As is the case with almost everything we buy (other than baseball cards and fine wine), it depreciates over time. A building is no different, as the property ages its value depreciates. For an owner of an income earning property this depreciation is considered an expense, and may be deducted from otherwise taxable income. The typical standard depreciation on a building’s structure is twenty seven and a half years (See, 26 USC 168(c) and (e)) To spell it out, if someone buys a building valued at a million dollars, the building would “depreciate” roughly $36,363 each year, and after year one, the building will be worth $963, 637.
Market prices however, usually do not reflect this depreciation. Other factors such as market rent and location carry more weight in setting the price. As such, the property that we value at $963,637 after year one, can still usually be sold at the same $1m. To account for this discrepancy the Tax Code requires property owners pay for the depreciation when they sell the property (See, http://www.homebuyerscentre.nationalbank.co.nz). Therefore, in our example, when the property is resold for $1m, the IRS will require the seller pay the taxes on the $36,363 in income that he had claimed as a loss the previous year.

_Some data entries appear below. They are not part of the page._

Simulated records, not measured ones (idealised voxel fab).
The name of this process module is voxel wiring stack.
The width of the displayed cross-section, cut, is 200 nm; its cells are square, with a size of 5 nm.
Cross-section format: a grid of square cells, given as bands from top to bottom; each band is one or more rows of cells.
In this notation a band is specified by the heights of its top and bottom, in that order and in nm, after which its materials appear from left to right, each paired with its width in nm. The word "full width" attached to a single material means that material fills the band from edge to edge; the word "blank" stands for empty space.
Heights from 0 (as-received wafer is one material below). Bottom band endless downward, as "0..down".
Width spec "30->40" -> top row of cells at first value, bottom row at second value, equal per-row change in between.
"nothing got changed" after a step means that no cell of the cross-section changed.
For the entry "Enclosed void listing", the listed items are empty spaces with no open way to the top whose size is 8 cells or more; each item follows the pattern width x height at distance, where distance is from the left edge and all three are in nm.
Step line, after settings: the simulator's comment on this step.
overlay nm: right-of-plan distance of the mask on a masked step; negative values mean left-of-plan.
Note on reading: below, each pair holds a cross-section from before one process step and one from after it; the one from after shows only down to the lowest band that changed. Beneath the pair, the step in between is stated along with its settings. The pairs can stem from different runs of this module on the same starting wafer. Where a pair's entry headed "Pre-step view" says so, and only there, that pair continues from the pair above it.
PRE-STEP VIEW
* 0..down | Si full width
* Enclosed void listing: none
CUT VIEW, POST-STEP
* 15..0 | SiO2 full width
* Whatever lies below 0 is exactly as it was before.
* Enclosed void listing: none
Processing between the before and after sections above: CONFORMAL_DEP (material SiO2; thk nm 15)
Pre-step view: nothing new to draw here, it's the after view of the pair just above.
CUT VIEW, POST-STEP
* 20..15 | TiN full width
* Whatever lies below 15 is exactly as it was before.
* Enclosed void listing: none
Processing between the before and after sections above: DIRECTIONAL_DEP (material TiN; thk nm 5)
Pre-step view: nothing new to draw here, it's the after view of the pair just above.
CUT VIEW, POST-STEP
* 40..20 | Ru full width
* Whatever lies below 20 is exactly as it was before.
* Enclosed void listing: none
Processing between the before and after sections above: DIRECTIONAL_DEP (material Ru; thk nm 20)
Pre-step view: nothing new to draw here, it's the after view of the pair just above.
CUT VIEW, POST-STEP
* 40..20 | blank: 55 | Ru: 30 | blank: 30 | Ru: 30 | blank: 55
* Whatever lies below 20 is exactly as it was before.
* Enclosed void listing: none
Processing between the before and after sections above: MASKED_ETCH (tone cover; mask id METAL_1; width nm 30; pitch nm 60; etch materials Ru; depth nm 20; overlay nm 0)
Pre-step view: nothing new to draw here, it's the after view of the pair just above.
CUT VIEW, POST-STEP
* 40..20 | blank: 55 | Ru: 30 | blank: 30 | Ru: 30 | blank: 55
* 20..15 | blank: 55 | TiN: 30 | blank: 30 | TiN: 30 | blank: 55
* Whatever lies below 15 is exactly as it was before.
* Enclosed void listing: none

The Code’s solution however, can cause the property to become unsellable after an owner has owned the property for a long time. For example, after twenty seven years the building will have completely depreciated, in other words we’ll consider it worthless. If the owner then sells the property for the market price of $1m, he would need to pay taxes on the entire $1m. Since these taxes only need to be paid if the owner sells the property, it is unlikely he would be offered a price that would be worth it to sell at. In fact many properties today are underutilized due to this issue (think abandoned factories).
To deal with this issue, I would suggest that the depreciation rate be set at a far slower rate. By slowing the depreciation rate, a property will need to have been held by an owner for far longer until it will be unsellable. The upshot of this proposal would likely result in more available properties at affordable prices, and would decrease the risk that properties will wind up underutilized.